The Addams Family

by Andrew P. Deakin, Ivan Horn, Jonathan Dunn
Ocean Software Ltd
Crash Issue 98, Apr 1992   page(s) 14,15

It's spookerama time with severed hands flying around and things that go bump in the night. Sounds a bit like working late in the haunted CRASH mill! Lucy Hickman's no girl's blouse (unlike other staff members she could mention) so she was brave enough to stay the night. (Lucy, why's your hair gone white? - Nick)

£11.99 cass, £14.99 disk

Oh Heavy Horribleness! It's time to scrunch yourself into a ball, batten down the hatches and pretend you're a very insignificant slug or something 'cos the Addams Family are comm to town! We're in trouble!

For those who've been in hibernation (didn't you know squirrels read CRASH?), the Addams Family include Gomez, a slick dude with an odd moustache, Morticia, a torture freak, Wednesday, who gets off on decapitating dolls, Pugsey, a scab fetishist, Granny who serves up strange froggy meals, and Thing, the family pet hand!

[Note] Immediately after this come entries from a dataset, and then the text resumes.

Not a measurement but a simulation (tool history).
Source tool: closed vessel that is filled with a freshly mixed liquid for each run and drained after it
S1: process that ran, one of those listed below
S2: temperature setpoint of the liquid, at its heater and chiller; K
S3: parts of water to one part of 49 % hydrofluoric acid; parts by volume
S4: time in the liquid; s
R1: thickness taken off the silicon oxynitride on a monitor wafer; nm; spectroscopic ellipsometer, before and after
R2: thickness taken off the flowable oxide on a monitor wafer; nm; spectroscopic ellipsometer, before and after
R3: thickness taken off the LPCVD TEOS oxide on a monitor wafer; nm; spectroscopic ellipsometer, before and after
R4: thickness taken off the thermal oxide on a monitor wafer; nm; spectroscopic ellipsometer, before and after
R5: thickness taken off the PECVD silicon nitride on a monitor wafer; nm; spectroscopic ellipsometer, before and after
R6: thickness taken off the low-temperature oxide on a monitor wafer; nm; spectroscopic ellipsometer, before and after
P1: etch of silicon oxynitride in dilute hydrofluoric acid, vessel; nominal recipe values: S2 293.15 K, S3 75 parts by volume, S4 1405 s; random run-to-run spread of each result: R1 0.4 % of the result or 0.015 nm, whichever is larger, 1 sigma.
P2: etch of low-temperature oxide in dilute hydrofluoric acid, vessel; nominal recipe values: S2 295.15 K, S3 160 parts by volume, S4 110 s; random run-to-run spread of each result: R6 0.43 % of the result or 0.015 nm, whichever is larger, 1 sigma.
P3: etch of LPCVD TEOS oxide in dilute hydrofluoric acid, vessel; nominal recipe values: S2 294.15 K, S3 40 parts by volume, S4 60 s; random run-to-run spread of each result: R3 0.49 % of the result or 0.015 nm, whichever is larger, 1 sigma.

This is one weird tribe, who get their kicks from electrocution, poisoning and causing car crashes (and that's when they're in a good mood!). They consider a holiday in the Bermuda Triangle the ultimate and anyone who keeps floating hands as pets has to be a bit tapped.


The crazy clan first emerged as a cartoon, written by some fella called Charles Addams, who apparently based the characters on his own family - poor unfortunate fool!

In the mid-Sixties they landed their own TV series and their recent hit movie grossed an incredible 20 million bucks in its first two weeks (and a damn good filum it was, too).

With a film licence as big as The Addams Family up for grabs, it had to be Ocean who got their mits on it, the company that's renown for excellent graphics and sound but often bottoms out in the playability department. Not any more - this is a game that hooks you from the word go!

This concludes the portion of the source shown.